# Remote Record not working today ??



## OzSat (Feb 15, 2001)

Anyone else got this?

Have logged in with usual email address and region is set - but any programme I request to record gives error:

*Sorry, there's been a technical glitch. Unfortunately, you won't be able to record this programme.*


----------



## richw (Jul 27, 2002)

I'm seeing the same here.


----------



## JonnyF (Jan 29, 2003)

Working Here - Felixstowe (Back on beyond)


----------



## richw (Jul 27, 2002)

It was fixed some time this afternoon.


----------



## Qu1nt (Feb 3, 2011)

I can never seem to get it to work ?
It grinds my pc to a halt every time I try & use it ....


----------



## Meng (Feb 27, 2011)

I sometimes get this, but so far I've always managed to overcome with perseverence!


----------



## Zaichik (Mar 21, 2002)

Is this broken again? In the last two days, I've tried to set several recordings from my phone and, despite getting the confirmation message each time, none of them have actually reached my TiVo.


----------



## FemiH (Nov 6, 2002)

Zaichik said:


> Is this broken again? In the last two days, I've tried to set several recordings from my phone and, despite getting the confirmation message each time, none of them have actually reached my TiVo.

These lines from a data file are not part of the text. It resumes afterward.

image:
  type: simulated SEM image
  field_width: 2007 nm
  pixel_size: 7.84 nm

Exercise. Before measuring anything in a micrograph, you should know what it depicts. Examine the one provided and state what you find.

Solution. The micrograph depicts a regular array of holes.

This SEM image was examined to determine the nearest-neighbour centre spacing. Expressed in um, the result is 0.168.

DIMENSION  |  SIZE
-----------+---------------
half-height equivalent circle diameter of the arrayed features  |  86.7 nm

I've tried this from a number of different machines and the option for Remote Record just seems to have disappeared when logging into the website on a laptop or desktop.  Any ideas why?


----------



## sjp (Oct 22, 2001)

hasn't hit my box yet but i've just set a recording from the listings website.

it made it to my tivo...


----------



## cwaring (Feb 12, 2002)

No problems with remote record via the website here. Set three recordings since Friday and all recorded fine.


----------